Tom Mix's Last Canary Yellow Cord Road Trip
HEADING NORTH OUT OF TUCSON MIX CRASHED IN A WASH
AND IS MEMORIALIZED ALONG THE PINAL PIONEER PARKWAY
Tom Mix was a name better known to our parents or grandparents. However, most of us recognize him as an early western film star and a few of us have seen him acting in one or more of those moving pictures. Long before the popularity of Roy Rogers, who touched our era more closely, Mix was a rock star who had been around in the late days of the era he portrayed in his movies. He was known to have "wept" at the funeral of Wyatt Earp.
Mix met his own demise north of Tucson on a Saturday in October, the 12th. The year was 1940 and he was 60. Mix had been crossing the southwest, seen in Las Cruces, NM, the day before. He was seen and spoken to by many the evening before having stayed at the Santa Rita Hotel in downtown Tucson, a place he had stayed before and at which he was known to have once ridden his horse into the lobby.
He was driving a yellow Cord Roadster. Several spoke to him as he left the Hotel to head north out of Tucson toward Florence about noon. Along that route about midway, there was a highway crew working repairs on the "pioneer highway" between Tucson and Florence which continued on to Phoenix. They were repairing a wash crossing on the highway when they saw a large cloud of dust proceeding toward them - showing, then disappearing, then showing again. Someone was headed their way on the dirt route at a tremendous rate of speed.
Mix's Cord passed warning signs and did not slow, and it became obvious the vehicle was not going to make the detour. It drove through the barrier and dove into the sandy wash, flipping up on its side. The dust cloud, once following, now slowly passed the wreck.
Mix began to get out of the crumpled auto, but - according to the first worker to arrive - just as he was standing, his heavy traveling trunk dislodged, falling on him and breaking his neck. Other reports say he was killed instantly in the wreck.
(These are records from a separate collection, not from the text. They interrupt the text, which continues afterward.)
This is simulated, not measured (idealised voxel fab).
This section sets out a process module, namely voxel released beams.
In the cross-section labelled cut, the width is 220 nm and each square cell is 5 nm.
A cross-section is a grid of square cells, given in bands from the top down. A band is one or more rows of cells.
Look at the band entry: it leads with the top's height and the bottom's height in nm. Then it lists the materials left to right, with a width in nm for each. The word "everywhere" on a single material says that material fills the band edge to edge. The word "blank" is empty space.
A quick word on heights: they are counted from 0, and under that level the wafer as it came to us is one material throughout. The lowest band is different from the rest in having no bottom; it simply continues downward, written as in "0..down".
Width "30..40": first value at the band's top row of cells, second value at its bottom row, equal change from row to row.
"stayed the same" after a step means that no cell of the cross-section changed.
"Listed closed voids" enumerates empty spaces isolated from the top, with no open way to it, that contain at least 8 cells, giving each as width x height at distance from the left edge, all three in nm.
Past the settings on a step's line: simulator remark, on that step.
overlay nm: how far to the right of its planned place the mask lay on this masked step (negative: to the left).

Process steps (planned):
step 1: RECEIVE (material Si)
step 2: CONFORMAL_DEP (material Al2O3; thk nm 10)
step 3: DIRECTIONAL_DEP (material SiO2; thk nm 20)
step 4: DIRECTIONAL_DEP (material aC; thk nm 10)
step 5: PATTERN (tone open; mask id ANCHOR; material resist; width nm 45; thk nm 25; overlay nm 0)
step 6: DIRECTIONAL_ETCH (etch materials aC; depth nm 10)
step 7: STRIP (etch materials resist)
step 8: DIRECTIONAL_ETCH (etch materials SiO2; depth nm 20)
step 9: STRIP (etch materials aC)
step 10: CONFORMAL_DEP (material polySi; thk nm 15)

The marker in this minimalist but strangely appealing stretch of the Sonoran Desert tells the story only summarily. Broadsheets on a picnic table flipping in the wind and weighted down by six rocks tell the rest of the story. Beside the broadsheets lies a plastic container with a notebook intended for guests to sign, in an eerily time-transported way. Between passers on the highway, most of whom do not slow any more than Mix did on that October day, one can almost sense a splashy, yellow Cord coming over the hills toward the site. And not slowing one bit.
Mix’s Cord Phaeton Roadster was recovered from the wash and eventually restored. It was sold at Bonhams auction for $155,500, including a life-size wax figure of Mix. In the information included with the auction, Bonhams said that although born in Pennsylvania, Mix was a true cowboy before his days acting the part of one:
“He went west in the last days of the nineteenth century, finding his spiritual home in the American West, wrangling horses and driving beef across the vast stretches of the plains. A superb horseman, he was an innate showman. He positioned himself in the forefront of public events including riding with the Rough Riders in Teddy Roosevelt’s 1905 inaugural parade despite having left the Army on less than formal terms after the Spanish-American War.
His talent and flair made itself felt in subsequent years’ Wild West shows, then wrangling horses for the Circle D ranch which provided horses, cowboys and Indians (no disrespect intended, but that’s the term of the day) to Hollywood’s early silent pictures.
Mix’s break came in 1910 when Circle D’s client Selig Pictures recognized his flair and featured him in the silent film Ranch Life in the Great Southwest. The rest is history.”